Skip to main content
Version: Latest-4.0

Troubleshooting Resource Isolation

This topic provides answers to some frequently asked questions about resource isolation.

Resource Group

What resources must be configured in a resource group?

The CPU resource limit must be configured. You must set either cpu_weight or exclusive_cpu_core, and the values must be greater than 0.

Does StarRocks support hard resource limits?

Yes. StarRocks supports hard limits for memory. From v3.3.5 onwards, StarRocks supports hard limits for CPU via exclusive_cpu_cores.

How is CPU allocated among resource groups?

When multiple resource groups run queries simultaneously, CPU usage is proportional to each group’s cpu_core_limit. If the normal group exceeds the BE vCPU cores - short_query.cpu_core_limit within a scheduling cycle, it will not be scheduled further in that cycle.

How are resources calculated for the short_query resource group?

When the short_query resource group has running queries, the CPU limit of all normal groups becomes BE vCPU cores − short_query.cpu_core_limit. If the short_query resource group is idle, its resources can be used by normal groups.

How are queries without a matched resource group handled?

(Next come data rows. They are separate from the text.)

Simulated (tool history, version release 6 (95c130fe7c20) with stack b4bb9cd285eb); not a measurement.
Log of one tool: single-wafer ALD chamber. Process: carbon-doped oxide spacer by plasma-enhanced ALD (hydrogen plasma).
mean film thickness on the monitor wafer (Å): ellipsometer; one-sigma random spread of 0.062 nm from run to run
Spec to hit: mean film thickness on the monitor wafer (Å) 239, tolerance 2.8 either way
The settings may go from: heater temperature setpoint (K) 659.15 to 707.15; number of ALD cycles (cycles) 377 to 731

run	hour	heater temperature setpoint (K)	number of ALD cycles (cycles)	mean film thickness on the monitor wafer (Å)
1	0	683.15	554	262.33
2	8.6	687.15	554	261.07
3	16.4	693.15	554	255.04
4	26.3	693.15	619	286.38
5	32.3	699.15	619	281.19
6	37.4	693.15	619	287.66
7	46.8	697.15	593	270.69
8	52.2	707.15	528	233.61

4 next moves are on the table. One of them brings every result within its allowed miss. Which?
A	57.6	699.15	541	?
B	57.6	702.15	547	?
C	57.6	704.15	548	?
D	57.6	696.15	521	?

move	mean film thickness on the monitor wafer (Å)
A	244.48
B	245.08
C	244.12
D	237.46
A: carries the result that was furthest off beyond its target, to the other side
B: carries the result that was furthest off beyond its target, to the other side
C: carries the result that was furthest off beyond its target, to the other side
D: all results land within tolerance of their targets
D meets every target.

They use the default resource group default_wg, which has the following resource limits and properties:

  • cpu_core_limit = vCPU cores
  • mem_limit = 100%
  • type = normal

If the resource group rg3 has no queries and all resources are allocated to resource groups rg1 and rg2, will those resources be reallocated when rg3 receives a large query?

Yes. Reclamation happens gradually and stabilizes within tens of milliseconds to seconds.

What is the role of classifiers? What if no classifier matches, or two classifiers overlap?

If no classifier matches, the query falls back to the default resource group default_wg. Classifiers have weights; if a query matches multiple classifiers, the one with the highest weight is selected.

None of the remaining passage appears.